This indicates either management incompetence or greed, not a failure of Pebble Bed technology. The South African project became too bloated, so excessively ambitious that they couldn't even finish a prototype. From the same link, "Tsinghua University in Beijing now hosts the only operational prototype pebble-bed reactor." With a working prototype the Chinese are in a position to gain the technological upper hand in modular nuclear plant technology. That's not the future I'd like to see.

The main criticism in the linked article comes from Steven Thomas of Greenwich University.

"Professor Thomas is a researcher in energy policy with more than 30 years of experience. His work is international in scope and the main areas of research are on economics and policy towards nuclear power; liberalisation and privatisation of the electricity and gas industries; and trade policy on network energy industries."

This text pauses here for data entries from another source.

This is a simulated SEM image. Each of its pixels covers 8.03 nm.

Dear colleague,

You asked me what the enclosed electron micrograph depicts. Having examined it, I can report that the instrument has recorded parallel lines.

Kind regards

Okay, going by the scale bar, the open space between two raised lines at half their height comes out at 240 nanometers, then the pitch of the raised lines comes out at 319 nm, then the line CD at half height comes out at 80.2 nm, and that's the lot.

http://www.gre.ac.uk/schools/business/about-us/departments/ibe/staff/Professor-Steve-Thomas

His focus is on privatising the utilities and nuclear power is an expensive option. The forces of corporatism do not want any large public works projects, let along any that can be cost competitive with the dirty but profitable industries of today. This one-sided attack on a promising nuclear technology is typical of the reactionary right wing who want no change from the status quo. Focusing on a bloated project that died for lack of funding and greed on the part of the backers as a death knell to a promising technology is pure punditry, pure politics but it has no meaning in the real world. Many solar projects may be canceled in this economic climate. Is solar a dead technology? I think not.

We need solar and wind power, as much as we can get. But any rational assessment of our energy needs has to include at least doubling our nuclear capacity if we are to prevent global climate catastrophe. We need all of the carbon-free technologies we can possibly get.